The goal of this project is to answer five questions:
- Q1 - What part of my music taste can be described and predicted?
- Q2 - What are my favorite genres?
- Q3 - What are my favorite decades/periods?
- Q4 - What are some albums that I should've liked according to a well-trained model, but didn't?
- Q5 - What are some albums liked by me that a well trained-model expected me to dislike?

All five questions require statistical modelling. Even though on the first glance Q2 and Q3 could be answered only using descriptive statistics, we'll later see how selection bias in the sample obscures causality. In order to reliably estimate impact of genres and decades on my ratings, I need to use many factors at once.
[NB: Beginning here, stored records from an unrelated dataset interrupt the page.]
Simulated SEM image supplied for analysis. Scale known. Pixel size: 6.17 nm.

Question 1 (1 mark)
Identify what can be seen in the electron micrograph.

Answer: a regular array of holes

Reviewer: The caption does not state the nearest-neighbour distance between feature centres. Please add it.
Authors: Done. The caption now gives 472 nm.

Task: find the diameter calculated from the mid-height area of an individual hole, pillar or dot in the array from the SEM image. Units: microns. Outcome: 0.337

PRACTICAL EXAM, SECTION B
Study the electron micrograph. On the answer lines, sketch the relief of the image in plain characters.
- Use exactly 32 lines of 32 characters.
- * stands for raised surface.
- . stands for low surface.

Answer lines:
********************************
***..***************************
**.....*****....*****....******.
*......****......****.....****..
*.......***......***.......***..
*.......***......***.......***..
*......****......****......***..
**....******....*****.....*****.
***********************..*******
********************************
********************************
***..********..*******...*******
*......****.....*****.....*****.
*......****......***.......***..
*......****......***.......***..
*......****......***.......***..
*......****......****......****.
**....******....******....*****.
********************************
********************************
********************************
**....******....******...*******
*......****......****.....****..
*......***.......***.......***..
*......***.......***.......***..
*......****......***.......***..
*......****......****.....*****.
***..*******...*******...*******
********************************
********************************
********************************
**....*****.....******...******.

### Libraries and settings

In [None]:
import pandas as pd
import numpy as np
import seaborn as sns
import matplotlib.pyplot as plt
from sklearn.linear_model import LinearRegression, Ridge
from sklearn.metrics import r2_score, mean_squared_error
pd.set_option('display.float_format', lambda x: '%.2f' % x)
np.set_printoptions(suppress=True)
%matplotlib inline

### Loading and preparing data

My ratings are what our models will try to predict. To help us out, we have other users' ratings, as well as some metadata, at our disposal.

In [None]:
# loading dataframes from data folder
my_ratings = pd.read_csv('my_ratings.csv').set_index('album').rename_axis('album').sort_index()
user_ratings = pd.read_csv('user_ratings.csv').set_index('album').sort_index()
metadata = pd.read_csv('metadata.csv').set_index('album').sort_index()

In [None]:
my_ratings.head() # 5 example records from my_ratings table

In [None]:
user_ratings.head() # 5 example records from user_ratings table

In [None]:
metadata.head() # 5 example records from metadata table

Object `my_ratings` stores the ratings I gave to various albums, EPs and singles. Each album has one rating attached to it and there is no temporal element in the data - we assume all ratings are up to date. My ratings can take value of any real number between 0 and 5.
Other users' ratings are stored in the `user_ratings` object. These ratings' values are between 0.5 and 5.0, with 0.5 increments. `NaN` values mean that a particular user hasn't rated this album. We can expect that appropriate handling of `NaN` values will be very important as we develop the model. Let's see how sparse is the dataset.

In [None]:
NaN_share = user_ratings.isnull().sum().sum() / np.prod(user_ratings.shape) # share of fields with missing values in the user_ratings table
print(f"{NaN_share:.1%} of the fields are NaNs.")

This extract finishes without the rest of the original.